Accepted. In pre-ECIS conference Global Sourcing Management Workshop. Verona, Italy. June 2009
A Systematic Approach to Optimise Management
in Global Sourcing Relationships
María Laura Ponisio ml@ponisio.com
University of Twente, Department of Computer Science, The Netherlands
Despite a large number of studies, global IT sourcing projects are, in practice, performed ad-hoc and rely mostly on the manager’s experience.
We had access to ten software development outsourcing projects in four representative companies (two large, one medium and one small) with different approaches to orchestrate outsourcing projects. In our case studies, we have observed that despite the many concepts and best practices that can be used to improve project management (such as software cost estimation models (e.g., COCOMO), development process frameworks (e.g., RUP), maturity models (e.g., CMMI), governance models (e.g., Cobit), and project management methods (e.g., Prince2), practitioners find it unclear which mechanisms are effective to control IT outsourcing projects.
Outsourcing software development presents extra challenges because development is performed in an inter-organisational network. A customer (an organisation) asks a vendor (another organisation) to produce some IT artefact. Although organisations collaborate by transferring knowledge from the customer to the vendor (e.g., requirements) and from the vendor to the client (e.g., product, status reports), each has its own interests and needs; which often conflict. Tacit requirements, conflicting interests and knowledge-domain gaps contribute to generate final solutions that cost more in terms of resources than what was originally planned or that do not help customers to meet their ambitions.

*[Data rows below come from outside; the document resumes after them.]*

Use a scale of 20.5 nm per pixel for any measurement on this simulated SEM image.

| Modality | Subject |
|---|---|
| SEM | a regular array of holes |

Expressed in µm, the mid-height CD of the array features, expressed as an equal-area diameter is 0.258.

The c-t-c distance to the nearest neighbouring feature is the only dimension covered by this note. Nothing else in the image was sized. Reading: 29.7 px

Different kinds of projects demand different mechanisms. Our observations indicate that effective mechanisms to control an outsourcing project depend on the project characteristics. For instance, applicable governance mechanisms depend on the type of collaboration between outsourcing and provider. In other words, what is a successful way to govern a project depends on factors of the project and its environment. (By successful we mean that a project delivers some product that helps an outsourcing organization to meet its business goals over time.) Those factors include partnership maturity, trust, interest to continue the partnership in the long-term, contract type, project size, co-ordination issues and domains involved. The large amount of factors to consider suggests the need to optimise any ad-hoc approach used to discover effective mechanisms to manage a global sourcing project.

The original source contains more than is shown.